Working in RStudio with deprecated Git integration (Watson Studio)
You can create R scripts and R Shiny applications in projects with deprecated Git integration.
R Shiny is an R package that makes it easy to develop interactive web applications straight from R. You can create, develop and refine Shiny apps in RStudio, whether to create a unique data visualization dashboard or publish applications into different places, for example to deployment spaces.
Creating R scripts and Shiny apps
The directory browser should be open when RStudio is started, at the lower right. If you are working in RStudio with Git, navigate to <your_git_repo>/assets/rstudio
to ensure that all your files will sync
from that folder. You can create as many subfolders as needed with different R files.
The Git extension is preinstalled, enabling access to the repository that you associated with your project at launch time and adding the Git tab to the RStudio toolbar.
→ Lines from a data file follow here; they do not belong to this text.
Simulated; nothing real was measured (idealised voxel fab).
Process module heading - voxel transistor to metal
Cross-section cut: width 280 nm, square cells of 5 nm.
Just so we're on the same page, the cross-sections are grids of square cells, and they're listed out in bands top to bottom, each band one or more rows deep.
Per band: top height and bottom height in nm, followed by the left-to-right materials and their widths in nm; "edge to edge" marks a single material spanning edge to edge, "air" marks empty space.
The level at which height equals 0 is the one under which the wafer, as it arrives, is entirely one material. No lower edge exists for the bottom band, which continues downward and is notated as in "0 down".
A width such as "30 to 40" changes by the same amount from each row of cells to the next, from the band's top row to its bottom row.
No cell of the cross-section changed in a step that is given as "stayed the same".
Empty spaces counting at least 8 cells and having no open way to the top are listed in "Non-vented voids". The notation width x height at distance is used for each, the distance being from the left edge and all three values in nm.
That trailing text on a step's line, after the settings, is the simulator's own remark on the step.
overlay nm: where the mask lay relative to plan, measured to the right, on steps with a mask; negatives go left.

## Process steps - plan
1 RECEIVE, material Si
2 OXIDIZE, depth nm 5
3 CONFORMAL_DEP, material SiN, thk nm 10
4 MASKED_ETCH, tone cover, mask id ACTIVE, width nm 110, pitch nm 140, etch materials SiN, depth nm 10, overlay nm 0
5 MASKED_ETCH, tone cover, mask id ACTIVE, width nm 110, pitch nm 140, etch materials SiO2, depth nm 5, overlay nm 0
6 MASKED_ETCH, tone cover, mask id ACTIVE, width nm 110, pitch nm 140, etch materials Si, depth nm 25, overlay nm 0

The Git repository referenced in the project is cloned by the RStudio environment at launch time and can be viewed on the files browser at the lower right of the IDE GUI in the folder called project_git_repo/<your_git_repo>
.
You must make all your changes to your R files in that folder to be able to sync with Git. Otherwise, it can be saved wherever you want.
Note that if a folder or subfolder contains RShiny App files (that is files with the names app.R
, ui.R
or server.R
), all files in that folder are considered to belong to the Shiny app (including .R files).
Otherwise, all .R
files are considered R script assets.
-
Optional: Add collaborators to the project if you want to work on the same file with others. See Collaboration.
-
Optional: Preinstall any R libraries that you source for your Shiny app from an external network at the global location
/cc-home/_global_/R
or in a persistent storage volume to avoid installing these libraries every time the Shiny app is deployed. Ensure that you are connected to the storage volume when you deploy the Shiny app. -
Start working on R scripts:
- Select New File > R Script or upload an R file from your local machine.
- After you are finished working on the files, save your file changes to your local clone before you commit to the Git repository by clicking File > Save.
-
Or start working on Shiny apps by:
- Clicking New File > Shiny Web App.... A new Shiny application creation window pops up.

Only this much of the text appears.